I still read the LA Times each morning before work, and another sign of my growing cognitive dissonance was subscribing to Christian Science Monitor, to get a more thoughtful perspective on the news. I had a lot to learn.
My career in public accounting was largely a failure. I earned my CPA certificate, but I was kind of a lost waif in the office that floated around to the worst engagements. My second year on that savings and loan bank marked the end of my days in public accounting. I had a drinking problem, could not get a full lung of air, dreaded each day, and a friend remarked that I looked ten years older than I was. I had tried to find work in Seattle in the summer of 1985, but I was unsuccessful.
In February of 1986, my loyalty to the firm was rewarded with my being able to look for work and not come into the office until I found the job that I wanted. I lived at the beach in LA, which was the only place in LA that I could stand living, but there were no career jobs there and I was offered work in the industrial-wasteland towns of LA where I did a lot of my auditing. It looked like I would never be able to pursue my energy dreams, which was far in the back of my mind at that time. I was a stress-ridden wreck.
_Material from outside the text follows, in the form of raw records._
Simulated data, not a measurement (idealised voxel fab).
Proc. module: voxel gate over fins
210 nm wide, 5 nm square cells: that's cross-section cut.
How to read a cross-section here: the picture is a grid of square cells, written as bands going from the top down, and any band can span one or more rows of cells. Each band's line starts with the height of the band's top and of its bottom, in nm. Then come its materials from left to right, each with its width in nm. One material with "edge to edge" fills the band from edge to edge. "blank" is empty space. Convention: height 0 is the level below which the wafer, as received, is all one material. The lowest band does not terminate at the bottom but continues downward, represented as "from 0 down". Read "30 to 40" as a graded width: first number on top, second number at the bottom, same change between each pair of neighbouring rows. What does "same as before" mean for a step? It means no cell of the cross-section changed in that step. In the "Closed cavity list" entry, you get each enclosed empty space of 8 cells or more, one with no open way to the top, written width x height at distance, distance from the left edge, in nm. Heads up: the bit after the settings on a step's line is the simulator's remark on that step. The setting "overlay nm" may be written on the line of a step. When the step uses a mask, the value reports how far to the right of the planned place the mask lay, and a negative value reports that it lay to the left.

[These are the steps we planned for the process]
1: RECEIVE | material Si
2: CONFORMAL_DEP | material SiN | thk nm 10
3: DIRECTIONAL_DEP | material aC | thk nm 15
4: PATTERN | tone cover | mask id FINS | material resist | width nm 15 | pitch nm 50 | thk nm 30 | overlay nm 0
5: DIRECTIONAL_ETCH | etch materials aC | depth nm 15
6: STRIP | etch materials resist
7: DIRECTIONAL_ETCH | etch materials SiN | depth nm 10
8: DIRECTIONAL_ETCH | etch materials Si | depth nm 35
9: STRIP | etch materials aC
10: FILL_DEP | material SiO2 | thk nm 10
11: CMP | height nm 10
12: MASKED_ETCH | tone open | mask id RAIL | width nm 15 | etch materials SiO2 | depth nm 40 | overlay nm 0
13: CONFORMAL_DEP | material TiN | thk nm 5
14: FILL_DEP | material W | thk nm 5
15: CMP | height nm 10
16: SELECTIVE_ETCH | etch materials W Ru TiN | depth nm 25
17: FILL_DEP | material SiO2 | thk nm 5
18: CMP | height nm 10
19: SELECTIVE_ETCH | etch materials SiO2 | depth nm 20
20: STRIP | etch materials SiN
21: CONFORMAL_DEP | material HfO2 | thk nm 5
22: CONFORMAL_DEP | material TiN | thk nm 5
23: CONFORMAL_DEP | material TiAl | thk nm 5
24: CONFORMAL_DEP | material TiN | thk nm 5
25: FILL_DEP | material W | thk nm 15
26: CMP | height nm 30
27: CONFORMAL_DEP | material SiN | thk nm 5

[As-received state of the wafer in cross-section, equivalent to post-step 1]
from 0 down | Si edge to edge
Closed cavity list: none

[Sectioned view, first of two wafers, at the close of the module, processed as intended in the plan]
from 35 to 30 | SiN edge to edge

I felt trapped in LA, eight years after that voice told me to study business. For the second and so far last time in my life, I desperately prayed for guidance, and I again fell into a dreamless sleep. When I awoke, it was not as dramatic as eight years earlier, but suddenly I decided that moving to Seattle and starving beat anything in LA. That voice knew what it was doing. Ten days later, I walked into Dennis Lee’s company, and the rest, as they say, is history. I still have a hard time believing that a voice in my head led me to Dennis like that. My wild ride was about to begin.